Let us recall the weak approximation theorem from Valuation theory in Algebraic Number Theory.
Let $K$ be a field, and let $|\cdot|_{1},\dots, |\cdot|_n$ be pairwise non-equivalent nontrivial archimedian or non-archimedian absolute values. For each $a_1,\dots,a_n \in K$, and for each $\epsilon\gt 0$, there exists $x\in K$ such that $|x-a_i|_{i}<\epsilon$ for all $i = 1,\dots, n$.
So my question is the following:
Let $K$ be a field, and let $v_1, \dots, v_n$ be nontrivial, pairwise non-equivalent non-archimedian valuations. Given $a_1,\dots,a_n \in K^\times$ prove that there exists some $x\in K$ such that $$ v_i(x) = v_i(a_i)$$ for all $i=1,\dots,n$.

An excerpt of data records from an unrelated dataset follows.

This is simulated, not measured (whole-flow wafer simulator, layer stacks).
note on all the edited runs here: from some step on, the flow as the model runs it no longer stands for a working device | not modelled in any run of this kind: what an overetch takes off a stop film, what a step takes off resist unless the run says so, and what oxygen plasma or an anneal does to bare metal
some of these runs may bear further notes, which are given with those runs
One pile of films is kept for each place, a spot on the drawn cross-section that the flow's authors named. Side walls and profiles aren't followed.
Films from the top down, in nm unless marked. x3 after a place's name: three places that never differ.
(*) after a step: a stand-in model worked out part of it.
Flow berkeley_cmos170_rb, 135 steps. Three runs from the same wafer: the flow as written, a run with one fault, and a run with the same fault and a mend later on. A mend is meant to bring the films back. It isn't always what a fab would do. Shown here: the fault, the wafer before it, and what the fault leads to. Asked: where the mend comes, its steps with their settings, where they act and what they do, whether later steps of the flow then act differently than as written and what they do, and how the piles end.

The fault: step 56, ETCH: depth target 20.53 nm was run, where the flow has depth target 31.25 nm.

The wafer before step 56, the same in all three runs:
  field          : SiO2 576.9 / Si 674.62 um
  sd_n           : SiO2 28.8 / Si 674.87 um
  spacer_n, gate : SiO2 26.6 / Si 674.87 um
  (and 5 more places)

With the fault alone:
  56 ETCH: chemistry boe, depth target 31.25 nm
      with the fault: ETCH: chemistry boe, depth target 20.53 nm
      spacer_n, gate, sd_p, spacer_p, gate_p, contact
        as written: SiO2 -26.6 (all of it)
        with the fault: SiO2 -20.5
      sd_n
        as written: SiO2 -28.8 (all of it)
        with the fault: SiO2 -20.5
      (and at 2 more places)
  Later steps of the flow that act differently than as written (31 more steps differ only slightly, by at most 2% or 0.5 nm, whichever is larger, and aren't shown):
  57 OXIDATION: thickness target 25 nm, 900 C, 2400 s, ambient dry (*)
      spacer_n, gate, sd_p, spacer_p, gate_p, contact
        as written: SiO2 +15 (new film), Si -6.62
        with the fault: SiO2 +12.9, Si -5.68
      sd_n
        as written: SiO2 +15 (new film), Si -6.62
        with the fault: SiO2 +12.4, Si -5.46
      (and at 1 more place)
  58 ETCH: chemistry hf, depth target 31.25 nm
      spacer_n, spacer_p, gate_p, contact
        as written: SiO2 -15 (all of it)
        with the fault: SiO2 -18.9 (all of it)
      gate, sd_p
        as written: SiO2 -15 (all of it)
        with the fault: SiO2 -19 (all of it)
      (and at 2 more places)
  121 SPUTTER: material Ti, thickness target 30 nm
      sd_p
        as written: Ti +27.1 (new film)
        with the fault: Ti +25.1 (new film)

A hint is given for this exercise. You can use the following property: If $x_1, x_2 \in K^\times$ satisfy $$v(x_1) \neq v(x_{2}),$$ then $$v(x_{1} + x_2) = \min \lbrace(x_1), v(x_2) \rbrace.$$ So I don´t actually understand how to proceed, I´ve tried using the equivalence of valuations and absolute values to no avail. Am I missing something?
I can answer my own question. Given $\epsilon \gt 0$.
We can pick an $x$: $|x - a_i|_i \lt \epsilon \iff v_i(x - a_i) \gt \eta$
So at this point assume that we are given $\eta \gt 0$ and remember that in the definition of a valuation we have $v(a_i) = v(-a_i)$. So we can say that there exists a x such that $$v_i(x - a_i) \gt \eta$$ Let us fix i. And we can remark that we have the following two possibilities \begin{equation}v_i(x) \neq v_i(a_i) \Rightarrow v_i(x - a_i) = \min\lbrace v_i(x), v_i(a_i)\rbrace \;\;\;\;\;\;\; (1)\end{equation} or$$v_i(x) = v_i(a_i) \;\;\;(2)$$ We note at this point that(2) is what we wish to prove. For all i. So we proceed by proving that (1) is impossible. If (1) is true. Then $\eta \lt v_i(x-a_i) = \min\lbrace v_i(x), v_i(a_i)\rbrace$
If we have chosen $\eta \gt v_i(a_i)\;$ this implies that the minimum is $v_i(x)$ which is equivalent to saying that $v_i(x) \leq v_i(a_i) \lt \eta$ which is a contradiction. This implies that (2) holds. We then just pick a larger set than just i = 1, and the proof comes from finiteness.